Reputation: 167
I have a longitudinal spreadsheet that contains different growth variables for many individuals. At the moment my R code looks like this:
D5<-ifelse(growth$agyr == 5, growth$R.2ND.DIG.AVERAGE,NA)
Since it is longitudinal, I have the same measurement for each individual at multiples ages, thus the variable agyr. In this example it is taking all kids who have a finger measurement at age 5.
What I would like to do is do that for all ages so that I don't have to define an object every time, so I can essentially run some summary stats on finger length for any given agyr. Surely this is possible, but I am still a beginner at R.
Upvotes: 1
Views: 252
Reputation: 108553
tapply()
is your friend here. For the mean for example:
with(growth,
tapply(R.2ND.DIG.AVERAGE,agyr,mean)
)
See also ?tapply
and some good introduction book on R. And also ?with
, a function that can really make your code a lot more readible.
If you have multiple levels you want to average over, you can give tapply()

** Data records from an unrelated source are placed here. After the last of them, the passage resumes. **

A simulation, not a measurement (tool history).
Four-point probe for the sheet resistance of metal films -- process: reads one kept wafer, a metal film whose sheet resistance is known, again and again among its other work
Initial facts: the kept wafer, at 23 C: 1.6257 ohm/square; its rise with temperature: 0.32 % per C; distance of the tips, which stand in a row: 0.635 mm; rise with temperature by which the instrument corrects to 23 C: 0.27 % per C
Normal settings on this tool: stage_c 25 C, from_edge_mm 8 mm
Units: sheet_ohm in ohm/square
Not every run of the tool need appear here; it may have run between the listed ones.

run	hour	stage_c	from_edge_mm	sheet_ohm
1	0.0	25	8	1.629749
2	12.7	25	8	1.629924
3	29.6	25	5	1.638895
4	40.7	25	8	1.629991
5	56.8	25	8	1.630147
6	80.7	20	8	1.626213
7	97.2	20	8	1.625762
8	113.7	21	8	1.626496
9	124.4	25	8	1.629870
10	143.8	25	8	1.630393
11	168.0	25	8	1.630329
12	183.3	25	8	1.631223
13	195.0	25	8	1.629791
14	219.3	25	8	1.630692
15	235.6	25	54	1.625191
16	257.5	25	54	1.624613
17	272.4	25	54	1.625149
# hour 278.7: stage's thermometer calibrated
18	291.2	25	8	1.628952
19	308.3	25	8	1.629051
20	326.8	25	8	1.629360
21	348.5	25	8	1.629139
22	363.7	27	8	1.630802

a list of factors. Say gender
is a variable as well (a factor!), you can do eg:
with(growth,
tapply(R.2ND.DIG.AVERAGE,list(agyr,gender),mean)
)
tapply()
returns an array-like structure (a vector, matrix or multidimensional array, depending on the number of categorizing factors). If you want your results in a data frame and/or summarize multiple variables at once, look at ?aggregate
, eg:
thevars <- c("R.2ND.DIG.AVERAGE","VAR2","MOREVAR")
aggregate(growth[thevars],by=list(agyr,gender), FUN="mean")
or using the formula interface:
aggregate(cbind(R.2ND.DIG.AVERAGE,VAR2,MOREVAR) ~ agyr + gender,
data=growth, FUN = "mean")
Make sure you check the help files as well. Both tapply()
and aggregate()
are quite powerful and have plenty other possibilities.
Upvotes: 1